Next Playlist

Playlist for next Edmonton Ukulele Circle



Cafe Blackbird, September 25
9640 142 Street, 6:30-8:30

Player’s Choice (always) plus Repertoire Lists (if any) TBA


Cafe Blackbird, October 10
9640 142 Street, 6:30-8:30

Player’s Choice (always) plus Repertoire Lists (if any) TBA.


Bogani Cafe, October 15. Led by Greg R. Thanks, Greg!
2023 111 Street. 2 – 4:30 (playlist starts at 2:30, warmup and wander-in at 2)

Playlist:
Don’t Let the Sun Catch You Crying, 92

Don’t Worry Baby, 93

Don’t Pass Me By, 94

Don’t Think Twice, It’s All Right, 96

Don’t Stop, 97

Down at the Twist and Shout, 98

Down in the Boondocks, 100

Down on the Corner, 101

Dream Baby, 102

The End of the World, 107

Elenore, 108

Everyday, 109

Every Breath You Take, 110

Everybody’s Talkin’, 112

Exactly Like You, 113

Everything is Beautiful, 114

Falling in Love Again, 115

Falling Slowly, 116

Ferry ‘Cross the Mersey, 117

Fever, 118

Want to lead a song of your own choosing? Welcome! (Bring 20 copies of the chart if it’s not in The Daily Ukulele Leap Year Edition.)

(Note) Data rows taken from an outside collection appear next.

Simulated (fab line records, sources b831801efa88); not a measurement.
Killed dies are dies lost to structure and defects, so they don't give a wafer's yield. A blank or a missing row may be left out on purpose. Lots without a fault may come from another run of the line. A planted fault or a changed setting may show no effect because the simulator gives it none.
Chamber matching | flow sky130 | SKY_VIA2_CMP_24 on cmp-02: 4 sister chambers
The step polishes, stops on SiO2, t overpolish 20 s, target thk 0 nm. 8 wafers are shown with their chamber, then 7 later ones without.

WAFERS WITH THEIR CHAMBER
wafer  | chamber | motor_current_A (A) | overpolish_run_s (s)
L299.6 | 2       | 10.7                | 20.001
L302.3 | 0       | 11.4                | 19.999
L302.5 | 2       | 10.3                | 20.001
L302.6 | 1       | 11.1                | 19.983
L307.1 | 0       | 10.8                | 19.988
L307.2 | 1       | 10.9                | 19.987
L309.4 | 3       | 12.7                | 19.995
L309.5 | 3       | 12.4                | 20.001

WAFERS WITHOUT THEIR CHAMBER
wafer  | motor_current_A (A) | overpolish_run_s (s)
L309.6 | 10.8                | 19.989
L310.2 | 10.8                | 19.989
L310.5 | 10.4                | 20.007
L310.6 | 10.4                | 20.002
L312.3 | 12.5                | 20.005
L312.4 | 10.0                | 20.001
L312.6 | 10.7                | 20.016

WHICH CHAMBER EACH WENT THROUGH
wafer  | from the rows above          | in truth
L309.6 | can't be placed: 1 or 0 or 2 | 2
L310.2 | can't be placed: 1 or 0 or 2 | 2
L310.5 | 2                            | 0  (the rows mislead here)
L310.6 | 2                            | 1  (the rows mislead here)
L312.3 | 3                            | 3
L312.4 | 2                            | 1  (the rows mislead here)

We Answer Your Questions In Advance Sometimes

How does Player’s Choice work?

Way #1: You can show up and decide on the fly what song you’d like to lead from the Blue or Yellow books (Beloff’s Daily Ukulele/Daily Ukulele Leap Year).

Way #2: You can bring printed music and hand it out at the Circle. (20 copies minimum, 35 if people are going to have one each) We’ll keep one copy for posterity, but you can of course take the rest home if you like.

Way #3: You could decline to lead a song by passing on your turn to lead, and just show up to play.

Way #4: If you wanted, you could ask for a song, and ask someone else to lead for you. However, we’re a pretty friendly bunch and leading your own song is fun and easy.

Way #5: You can also forewarn people if you think they’d like to practice first. (Hint: many people would love to practice first. A chance to run through the song before playing it in public is often the difference between playing successfully and whoopsing it all except C and G.)

  • You could announce your song (or make your printed music available in advance) at any Circle for the next one.
  • You can post your song choice on the main page Circle announcement, and others can arm themselves with some technique. Find the announcement for the next Circle, and put your comment there.

That sounds good, but there’s at least one song in that book with 18 chords. If I learn too many, I might forget some of the stuff I already know.

That’s an excellent opportunity to drink the delicious hot beverage you bought at the Cafe and listen to the music. Or you could just play the chords you know and skip the rest. We’re cool. Chances are that others at the Circle are choosing songs of varying complexity, and there will certainly be some you can play.

What’s a repertoire list?

Repertoire Lists are groups of songs that we want to be able to rely upon for performance pieces. You can see them on the Repertoire page, which will grow as we add songs. Currently, the pieces are primarily from the books, but more advanced lists will eventually contain arrangements from other sources.

When we use them, we usually pick one list to go through, with another in reserve to “cherry-pick” from if people pass on choosing their own song.

Okay, but I’m new, and that sounds scary! What if there’s an FMaj7 chord in there?

Do not be afraid. James Hill will show you how to deal.

Or, find a friend and get them to play F while you play Am. What? WHAT? You just teamed FMaj7… polychord style.